Number of solutions of $\left\{x\right\}+\left\{\frac{1}{x}\right\}=1$

Question

Find the number of solutions of $$\left\{x\right\}+\left\{\frac{1}{x}\right\}=1,$$ where $\left\{\cdot\right\}$ denotes Fractional part of real number $x$.

My try:

When $x \gt 1$ we get

$$\left\{x\right\}+\frac{1}{x}=1$$ $\implies$

$$\left\{x\right\}=1-\frac{1}{x}.$$

Letting $x=n+f$, where $n \in \mathbb{Z^+}$ and $ 0 \lt f \lt 1$, we get

$$f=1-\frac{1}{n+f}.$$

By Hint given by $J.G$, i am continuing the solution:

we have

$$f^2+(n-1)f+1-n=0$$ solving we get

$$f=\frac{-(n-1)+\sqrt{(n+3)(n-1)}}{2}$$ $\implies$

$$f=\frac{\left(\sqrt{n+3}-\sqrt{n-1}\right)\sqrt{n-1}}{2}$$

Now obviously $n \ne 1$ for if we get $f=0$

So $n=2,3,4,5...$ gives values of $f$ as

$\frac{\sqrt{5}-1}{2}$, $\sqrt{3}-1$, so on which gives infinite solutions.

Answer 1

Now multiply by $n+f$; solve a quadratic to express $f$ in terms of $n$. Don't forget to check negative solutions too.

Answer 2

Let $x:=n+f$. The equation is

$$f+\frac1{n+f}=1,$$

giving the solutions in $f$

$$f=\frac{\pm\sqrt{(n+1)^2-4}-n+1}2.$$

The negative sign cannot work, nor the negative $n$. Then $n\ge1$ is required, but $n=1$ yields $x=1$, which is wrong. Finally,

$$f=\frac{\sqrt{(n+1)^2-4}-n+1}2, \forall n>1.$$

Answer 3

Using continued fraction:

\begin{align} f+\frac{1}{n+f} &= 1 \tag{$n>1$, $0<f<1$} \\[5pt] n+f &= n+1-\frac{1}{n+f} \\[5pt] x &= n+\frac{n+f-1}{n+f} \\[5pt] &= n+\frac{1}{\dfrac{n+f}{n+f-1}} \\[5pt] &= n+\frac{1}{1+\dfrac{1}{n+f-1}} \\[5pt] x &= n+\frac{1}{1+\dfrac{1}{x-1}} \tag{$\star$} \\[5pt] &= \left[ n;\overline{1,(n-1)} \right] \\[5pt] \alpha &= \frac{n+1+\sqrt{(n-1)(n+3)}}{2} \tag{$\alpha=x$} \\[5pt] \beta &= \frac{n+1-\sqrt{(n-1)(n+3)}}{2} \tag{$\beta=\frac{1}{x}$} \end{align}

where $\alpha$, $\beta$ are the roots of $(\star)$.

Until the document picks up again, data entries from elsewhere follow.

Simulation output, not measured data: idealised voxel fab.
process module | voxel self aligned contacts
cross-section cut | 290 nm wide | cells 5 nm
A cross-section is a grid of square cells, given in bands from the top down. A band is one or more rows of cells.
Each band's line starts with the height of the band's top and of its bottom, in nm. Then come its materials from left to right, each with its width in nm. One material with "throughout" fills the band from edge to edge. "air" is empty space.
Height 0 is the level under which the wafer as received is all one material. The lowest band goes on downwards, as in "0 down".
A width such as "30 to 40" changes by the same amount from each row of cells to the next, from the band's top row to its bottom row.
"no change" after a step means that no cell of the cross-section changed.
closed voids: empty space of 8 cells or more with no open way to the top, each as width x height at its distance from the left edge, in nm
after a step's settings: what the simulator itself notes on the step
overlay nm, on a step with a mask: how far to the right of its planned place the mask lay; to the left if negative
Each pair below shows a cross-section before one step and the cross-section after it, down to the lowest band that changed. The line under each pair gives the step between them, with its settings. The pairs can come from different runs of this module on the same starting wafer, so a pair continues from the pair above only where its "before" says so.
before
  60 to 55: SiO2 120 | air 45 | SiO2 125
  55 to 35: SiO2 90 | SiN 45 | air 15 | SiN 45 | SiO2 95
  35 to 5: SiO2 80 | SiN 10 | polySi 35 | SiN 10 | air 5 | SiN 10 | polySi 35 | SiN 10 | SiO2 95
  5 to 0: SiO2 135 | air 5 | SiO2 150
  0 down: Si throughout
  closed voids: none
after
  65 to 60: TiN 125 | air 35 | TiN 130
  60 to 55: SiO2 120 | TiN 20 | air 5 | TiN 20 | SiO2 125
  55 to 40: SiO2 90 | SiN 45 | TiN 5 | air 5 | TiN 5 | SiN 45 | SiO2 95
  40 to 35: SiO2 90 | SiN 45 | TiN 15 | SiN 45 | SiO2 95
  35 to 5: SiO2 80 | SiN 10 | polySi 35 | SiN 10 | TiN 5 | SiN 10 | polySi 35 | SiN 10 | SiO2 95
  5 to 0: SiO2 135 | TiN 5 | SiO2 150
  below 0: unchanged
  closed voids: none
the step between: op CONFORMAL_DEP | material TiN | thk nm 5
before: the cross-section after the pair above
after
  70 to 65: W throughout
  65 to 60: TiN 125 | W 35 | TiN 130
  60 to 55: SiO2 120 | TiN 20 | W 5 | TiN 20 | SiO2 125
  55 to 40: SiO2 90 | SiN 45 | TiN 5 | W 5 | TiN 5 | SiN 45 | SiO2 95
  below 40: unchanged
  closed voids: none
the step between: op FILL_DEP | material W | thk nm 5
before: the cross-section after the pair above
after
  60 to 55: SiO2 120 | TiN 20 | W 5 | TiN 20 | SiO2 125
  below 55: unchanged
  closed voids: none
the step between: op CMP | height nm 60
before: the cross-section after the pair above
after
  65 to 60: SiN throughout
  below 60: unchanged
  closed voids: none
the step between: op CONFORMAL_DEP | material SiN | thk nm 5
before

Note that $\alpha \beta=1$, the symmetric roles for $\alpha$ and $\beta$.

Answer 4

Observations

I am assuming that $\{x\}=x-\lfloor x\rfloor$, which is in $[0,1)$.

There are no integer solutions; if $x\in\mathbb{Z}$, then $\{x\}+\left\{\frac1x\right\}=0+\left\{\frac1x\right\}\lt1$.

Since $\{x\}+\left\{\frac1x\right\}=1$ is stable under $x\leftrightarrow\frac1x$, we can get all positive solutions by looking at $x\gt1$.

Since $\{-x\}=1-\{x\}$ for all $x\not\in\mathbb{Z}$, $\{x\}+\left\{\frac1x\right\}=1$ is stable under $x\leftrightarrow-x$. Thus, we can get all solutions looking at $x\gt0$.

---

Assuming that $\boldsymbol{x\gt1}$

Let $t=\{x\}$ and $n=\lfloor x\rfloor$. This is equivalent to solving $$ t+\frac1{n+t}=1\tag1 $$ for $t\in[0,1)$. Equation $(1)$ gives the quadratic equation $$ t^2+(n-1)t-(n-1)=0\tag2 $$ which has the solution $$ t=\frac{-n+1+\sqrt{(n+1)^2-4}}2\tag3 $$ Since $x=n+t$, we get $$ x=\frac{n+1+\sqrt{(n+1)^2-4}}2\tag4 $$

---

All Solutions

As mentioned above, all solutions can be gotten by taking the reciprocal and negating $(4)$. That is, we can get all solutions, from $$ x=\frac{\pm n\pm\sqrt{n^2-4}}2\tag5 $$ where $n\in\mathbb{Z}$ and $n\ge3$.

Answer 5

It's simpler if you realize that:

EDIT (new text):

$\{a\} + \{\frac b\} = (a + b) - ([a]+ [b])$ and $([a] + [b])$ is always an integer. So $\{a\} + \{frac b\}$ is an integer if and only if $a + b$ is an integer.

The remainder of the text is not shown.